This review of the July/August 2024 issue of Apollo. Preview and subscribe here.
To build might be considered a natural activity for royalty: to manifest majesty and to improve the fabric of the state. But how far were kings, queens, princes and princesses actually involved in the design of the buildings they commissioned? Royalty and Architecture offers a series of case studies in response to this question, examining rulers from the 17th century to the present day. Fourteen chapters, written by leading scholars in their fields, are arranged chronologically and take in the Papal States, France, Germany, Russia, Sweden, Poland and Great Britain. In light of historiographical shifts towards popular rather than elite subjects, histories of making and decolonisation, sceptics might question the need for further interrogation of the role of royalty, but the specific focus of this study provides fresh justification.
John Goodall’s opening essay identifies magnificence as the key distinguishing feature of royal building projects. As Louis XIV wrote in the handbook of kingliness that he prepared for his son, the two ways in which a monarch could achieve gloire and secure his reputation for posterity were military success and building. Goodall underlines the importance of royal architecture for state occasions as the stage for ‘the performance of monarchy’. To illustrate his point, he offers a perceptive account of the architectural settings of Elizabeth II’s funeral in September 2022, demonstrating that the relationship between royalty and buildings is a contemporary as well as historical subject.

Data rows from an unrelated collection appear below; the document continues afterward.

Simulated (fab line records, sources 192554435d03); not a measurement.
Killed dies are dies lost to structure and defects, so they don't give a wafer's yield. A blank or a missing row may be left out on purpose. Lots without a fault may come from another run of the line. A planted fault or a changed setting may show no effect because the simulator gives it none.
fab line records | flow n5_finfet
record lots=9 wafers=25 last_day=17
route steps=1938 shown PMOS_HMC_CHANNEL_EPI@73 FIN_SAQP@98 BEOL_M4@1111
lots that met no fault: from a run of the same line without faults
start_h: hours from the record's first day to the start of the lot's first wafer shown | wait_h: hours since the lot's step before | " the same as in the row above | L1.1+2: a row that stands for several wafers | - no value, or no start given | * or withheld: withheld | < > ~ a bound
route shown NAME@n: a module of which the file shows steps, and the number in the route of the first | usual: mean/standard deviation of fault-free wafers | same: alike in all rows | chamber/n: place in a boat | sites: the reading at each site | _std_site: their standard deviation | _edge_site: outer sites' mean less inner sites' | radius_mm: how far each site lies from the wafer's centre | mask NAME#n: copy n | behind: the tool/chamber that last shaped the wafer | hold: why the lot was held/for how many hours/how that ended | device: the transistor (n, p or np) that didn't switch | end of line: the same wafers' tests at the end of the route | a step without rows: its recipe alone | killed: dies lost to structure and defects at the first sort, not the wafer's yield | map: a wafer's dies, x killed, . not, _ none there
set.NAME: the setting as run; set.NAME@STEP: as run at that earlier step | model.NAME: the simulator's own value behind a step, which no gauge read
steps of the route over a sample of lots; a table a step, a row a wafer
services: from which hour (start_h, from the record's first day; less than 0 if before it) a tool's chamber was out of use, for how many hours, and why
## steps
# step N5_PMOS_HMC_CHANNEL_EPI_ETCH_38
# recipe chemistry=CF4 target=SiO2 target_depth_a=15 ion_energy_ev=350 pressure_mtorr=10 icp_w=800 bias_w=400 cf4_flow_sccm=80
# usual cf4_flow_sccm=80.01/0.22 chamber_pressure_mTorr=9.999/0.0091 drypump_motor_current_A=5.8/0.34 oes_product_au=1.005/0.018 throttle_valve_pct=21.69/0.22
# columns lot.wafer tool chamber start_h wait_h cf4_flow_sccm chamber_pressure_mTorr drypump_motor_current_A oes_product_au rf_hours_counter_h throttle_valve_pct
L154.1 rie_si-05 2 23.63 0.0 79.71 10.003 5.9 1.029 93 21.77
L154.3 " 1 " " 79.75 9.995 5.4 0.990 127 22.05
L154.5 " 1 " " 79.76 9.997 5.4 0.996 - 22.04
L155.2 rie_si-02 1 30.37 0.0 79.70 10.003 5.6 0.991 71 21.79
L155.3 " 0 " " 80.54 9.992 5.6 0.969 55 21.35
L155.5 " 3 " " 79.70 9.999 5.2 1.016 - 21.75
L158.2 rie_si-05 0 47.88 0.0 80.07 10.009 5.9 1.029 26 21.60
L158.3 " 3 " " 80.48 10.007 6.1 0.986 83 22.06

Although the public presentation of monarchy is key to many of the buildings that are examined in this volume, the emphasis here is on their direct personal engagement with architectural matters. Elisabeth Kieven’s lively essay shows us Pope Alexander VII (the papacy was an elective monarchy) not only commissioning works to transform the Eternal City, but also drawing with Bernini, researching ancient porticos to inform the square at St Peter’s, and helping to set up the columns there with the aid of his telescope. Likewise, in Simon Thurley’s essay on the later Stuart monarchs in England, we find Charles II sketching designs for Whitehall on paper, requesting plans of the Louvre for comparison, expressing his vision for the rebuilding of London after the Great Fire and approving Christopher Wren’s designs for the new St Paul’s Cathedral. Although building projects were inherently self-aggrandising, many of the monarchs were motivated to seek public benefit, as evidenced in Barbara Arciszewska’s chapter on the campaign by King Stanislaw August Poniatowski to revive Poland through architecture.
The question of direct involvement and responsibility can, however, be a red herring; invariably, the quest to determine the agency of an individual underscores that architecture is and always has been a collaborative enterprise. An essay extracted by Clive Aslet from David Watkin’s The Architect King, published by the Royal Collection in 2004, illustrates this neatly: George III received ‘near-professional training’ in architecture from his tutor William Chambers on three days each week. In time, he commissioned Chambers himself, as well as James Stuart, Robert Adam and James Wyatt, and worked closely with them.
Female rulers feature prominently. Emily Roy’s essay on architecture and the Russian court in the 18th and early 19th centuries analyses architectural projects masterminded by Empress Anna Ioannovna, Empress Elizabeth I and Catherine the Great. The last had no blood claim to the throne but fashioned herself as the inheritor of Peter the Great’s agenda. She was directly involved in initiating major projects in St Petersburg as well as metropolitan improvements to many Russian cities in the form of canals, paved streets and bridges, and the foundation of more than 200 new towns organised on radial or grid plans.
Style is never far from the surface. Imperial Rome was of continuing relevance as a model for European monarchs who drew on classical forms to convey their status and their aspirations both for themselves and their countries. One might even say that classicism is the stylistic mode of monarchy, though there are also medieval moments, such as Hugh May’s work at Windsor and Wyatt’s plans for a Gothic palace at Richmond, which was begun in 1801 but never fully realised.
In his essay on Louis XIV, Ian Thompson explains how the creation of Versailles took vast resources, including at one point employing one tenth of the French army but, on the other hand, he describes the tent that Louis had erected at the site of the Grand Trianon so that he could spend time there monitoring its progress. Thompson concludes that the Sun King undoubtedly had ‘an architect’s breath of vision’. Perhaps that comes close to identifying the link between royalty and architecture: that architecture manifests control (or the fantasy of control) over one’s dominions. But this study does not present a litany of megalomaniacs. Despite the extreme magnificence of many of the projects, and the public nature of others, the overwhelming impression is of individuals, given the privilege of exercising architectural power by their position but driven by intimate motivations: intellect, enjoyment, conscience and ability.
Royalty and Architecture: Visions and Ambitions of European Monarchs and Nobility, edited by Clive Aslet and Frank Salmon, is published by Stolpe Publishing.